It upheld one of the three claims and stressed that it was still broadly considered “unfair”.

What does it mean for consumers?

Consumers who are concerned that they were not told about commission and think they may have paid too much could therefore still be eligible for compensation.

The Financial Conduct Authority (FCA) watchdog said not all claims will receive payouts however.

The FCA had launched its own process to look at discretionary commission arrangements (DCAs) on motor finance deals in 2024 but had put this on hold until the outcome of the Supreme Court case.

Some 80,000 open cases on this issue were effectively paused for the ruling.

Who is eligible for compensation?

The case specifically relates to people who took out car loans between 2007 and 2021.

Consumer champion Martin Lewis said in a video posted to X that millions of people are still likely to be due payments.

He told Sky News the consultation is “likely to mean 40% of people who got a car finance deal between 2007 and 2021 will be due some form of redress”.

How much could I receive?

The FCA said it is consulting on a redress scheme which is expected to cost between £9 billion and £18 billion.

This is expected to mean victims could receive up to £950 in compensation.

The regulator stressed that it was “hard to estimate precisely at this stage the total cost to industry of the scheme”.

What will the compensation process be?

Currently, a lot is still not known about who exactly is eligible and how it will take place.

The FCA has said that those who have already complained do not need to do anything and advised that others with potential claims contact their car loan provider, rather than use a claims management company.

The regulator added that its consultation will be launched by early October.

If the compensation scheme goes ahead, the first payments should be made in 2026.

What does that mean for car finance firms?

The motor finance industry is expected to cover the costs of the compensation, including administrative costs.

Over the past few years, lenders and motor finance firms have been setting aside money to cover potential compensation payments.

Why has the sector reacted positively to this?

On Monday, shares in lender Lloyds and Close Brothers moved firmly higher after the ruling appeared to be more favourable than expected.
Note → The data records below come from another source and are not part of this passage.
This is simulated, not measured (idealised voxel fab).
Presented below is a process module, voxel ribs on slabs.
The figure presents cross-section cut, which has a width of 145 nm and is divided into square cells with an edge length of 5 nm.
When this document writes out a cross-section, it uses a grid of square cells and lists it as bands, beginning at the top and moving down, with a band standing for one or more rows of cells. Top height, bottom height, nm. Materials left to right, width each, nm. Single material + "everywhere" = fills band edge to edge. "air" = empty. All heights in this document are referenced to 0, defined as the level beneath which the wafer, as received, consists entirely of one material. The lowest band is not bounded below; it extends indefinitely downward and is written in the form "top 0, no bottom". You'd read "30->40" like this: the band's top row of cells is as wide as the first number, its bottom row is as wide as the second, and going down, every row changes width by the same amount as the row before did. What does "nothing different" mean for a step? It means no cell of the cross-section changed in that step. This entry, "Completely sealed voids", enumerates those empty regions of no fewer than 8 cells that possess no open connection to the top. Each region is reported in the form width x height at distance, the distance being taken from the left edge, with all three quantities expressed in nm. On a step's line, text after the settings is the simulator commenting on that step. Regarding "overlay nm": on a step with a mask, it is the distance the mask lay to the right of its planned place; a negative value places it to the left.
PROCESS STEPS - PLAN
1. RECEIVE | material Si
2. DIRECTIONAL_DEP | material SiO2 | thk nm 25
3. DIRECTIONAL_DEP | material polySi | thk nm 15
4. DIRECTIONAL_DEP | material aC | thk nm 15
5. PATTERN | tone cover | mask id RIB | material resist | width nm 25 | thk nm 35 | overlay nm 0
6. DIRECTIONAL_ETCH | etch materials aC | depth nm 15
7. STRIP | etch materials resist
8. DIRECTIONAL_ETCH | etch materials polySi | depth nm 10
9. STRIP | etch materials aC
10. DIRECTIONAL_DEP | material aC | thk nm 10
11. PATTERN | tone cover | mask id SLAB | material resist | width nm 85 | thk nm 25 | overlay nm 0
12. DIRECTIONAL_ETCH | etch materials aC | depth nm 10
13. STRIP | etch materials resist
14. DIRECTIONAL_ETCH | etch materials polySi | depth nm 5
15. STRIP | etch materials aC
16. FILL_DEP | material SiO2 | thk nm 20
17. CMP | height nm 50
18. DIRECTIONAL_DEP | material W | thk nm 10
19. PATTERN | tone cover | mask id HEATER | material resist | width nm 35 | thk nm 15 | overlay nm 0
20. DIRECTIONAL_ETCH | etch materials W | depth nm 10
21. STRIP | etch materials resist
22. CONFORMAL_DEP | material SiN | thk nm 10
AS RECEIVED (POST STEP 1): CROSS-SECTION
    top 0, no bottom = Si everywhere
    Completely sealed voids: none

Lloyds told shareholders on Monday morning that further financial provisions are “unlikely to be material” in order to cover likely redress payments.

While there is still some uncertainty over the cost of redress for the industry, positive outcomes in two of the cases mean they are likely to face fewer claims than previously expected.

AJ Bell investment director Russ Mould said: “While this issue could still cause some damage, it looks unlikely to be a repeat of the PPI scandal which blighted the banking industry in the 2010s.”